Question

(a) What conditions are represented by the abbreviation STP? (b) What is the molar volume of an ideal gas at STP? (c) Room temperature is often assumed to be \(25^{\circ} \mathrm{C}\). Calculate the molar volume of an ideal gas at \(25^{\circ} \mathrm{C}\) and \(101.3 \mathrm{kPa}\) pressure. \((\mathbf{d})\) If you measure pressure in bars instead of atmospheres, calculate the corresponding value of \(R\) in \(\mathrm{L}\) -bar \(/ \mathrm{mol}-\mathrm{K}\).

Short answer

(a) STP stands for Standard Temperature and Pressure, which represents a temperature of \(273.15 K\) and a pressure of \(1\) atm or \(101.3\) kPa. (b) The molar volume of an ideal gas at STP is \(22.4 \mathrm{L/mol}\). (c) The molar volume of an ideal gas at \(25^{\circ} \mathrm{C}\) and \(101.3\) kPa pressure is \(24.5 \mathrm{L/mol}\). (d) The value of R when measuring pressure in bars is \(0.0831 \mathrm{L \cdot bar / mol \cdot K}\).

Step-by-step solution

(a) Determine the conditions represented by STP

STP stands for Standard Temperature and Pressure. Under STP conditions, the temperature (T) is \(273.15 K\) and the pressure (P) is \(1\) atm or \(101.3\) kPa.

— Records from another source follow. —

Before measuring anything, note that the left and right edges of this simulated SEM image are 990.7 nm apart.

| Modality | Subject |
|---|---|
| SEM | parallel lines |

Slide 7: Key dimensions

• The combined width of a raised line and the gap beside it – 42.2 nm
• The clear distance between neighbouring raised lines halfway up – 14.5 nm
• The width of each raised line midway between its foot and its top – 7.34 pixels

(b) Find the molar volume of an ideal gas at STP

We will use the ideal gas law, which is given by \(PV = nRT\), where P is pressure, V is volume, n is the number of moles, R is the universal gas constant, and T is the temperature. At STP, we have: - T = \(273.15 K\) - P = \(1\) atm = \(101.3\) kPa - For one mole of an ideal gas, n = \(1\) mol The value of R is \(0.0821 \mathrm{L} \cdot \mathrm{atm} / \mathrm{mol} \cdot K\) and we will find the volume V of the gas. So, the equation becomes: \(PV = RT\) Solving for V: \(V = \frac{RT}{P}\) Using the STP values: \(V = \frac{(0.0821 \mathrm{L} \cdot \mathrm{atm} / \mathrm{mol} \cdot K)(273.15 K)}{1 \mathrm{atm}}\) After the calculation, we get the molar volume of an ideal gas at STP as: \(V = 22.4 \mathrm{L/mol}\)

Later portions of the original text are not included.